I trained YOLOv8n, YOLO11n, YOLO11s and YOLO26n on a custom hand gesture dataset for robot control.
Classes:
sit
down
up
bang
The validation results are very strong (Precision/Recall ≈ 0.99, mAP50 ≈ 0.99), and the confusion matrices show that the gesture classes themselves are recognized very well.
However, during real-world testing, background scenes were sometimes classified as gestures, resulting in more false positives than expected.
I did not use a separate background class and only included a limited number of background-only images.
My questions:
Can this happen even with very high mAP values?
Could missing background-only images explain the false positives?
Would you recommend adding more negative/background images without labels?
For static hand gestures, would MediaPipe or another keypoint-based approach generally be more suitable than YOLO?
Yes — this can absolutely happen with Ultralytics YOLO. High mAP only means the model does well on your labeled validation split; it does not guarantee good background rejection in deployment. The model testing guide covers this well: real-world testing often exposes overfitting, leakage, or missing negative cases that validation metrics miss.
In your case, limited background-only images is a very likely cause. If the model mostly saw hands/gestures during training, it may learn “something hand-like = one of 4 classes” and produce false positives on cluttered scenes.
Yes, I’d recommend adding more hard negatives: background-only images, arms without gestures, partial hands, tools, shadows, weird lighting, robot workspace frames, etc. In detection, empty images with no labels are valid and useful negatives.
I’d also do two quick things:
run a true held-out test split with lots of real background frames, and try a higher inference threshold, e.g. conf=0.5 or 0.6, since that often cuts false positives fast.
For static gestures, a keypoint approach like MediaPipe can be better if hands are close/visible and your main problem is pose classification. YOLO is usually better when you also need robust hand detection/localization in messy scenes. A hybrid pipeline is often
thank you very much for your quick and helpful reply.

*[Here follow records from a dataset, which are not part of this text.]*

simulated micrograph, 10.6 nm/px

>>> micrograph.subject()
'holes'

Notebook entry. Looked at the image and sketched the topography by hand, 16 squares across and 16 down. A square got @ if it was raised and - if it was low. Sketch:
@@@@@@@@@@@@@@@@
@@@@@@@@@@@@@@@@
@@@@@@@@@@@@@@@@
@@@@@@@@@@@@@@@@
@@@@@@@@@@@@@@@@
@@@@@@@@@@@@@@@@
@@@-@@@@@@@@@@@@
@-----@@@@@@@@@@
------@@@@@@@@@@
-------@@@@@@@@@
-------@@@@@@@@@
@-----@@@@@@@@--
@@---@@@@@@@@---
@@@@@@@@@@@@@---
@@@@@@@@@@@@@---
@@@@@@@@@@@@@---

That makes sense and confirms my suspicion that the main issue is not necessarily the gesture classes themselves, but the limited amount of real negative/background examples in the dataset.
I’ll follow your suggestions and test more hard negatives, a real held-out background test split, and a higher confidence threshold.
You could get high mAP if your validation set is small. But it doesn’t mean the performance is good in the real-world. You need a large and representative validation set to get correct mAP.
You could add the images with false positives that you obtain during real world testing to your training dataset and then retrain.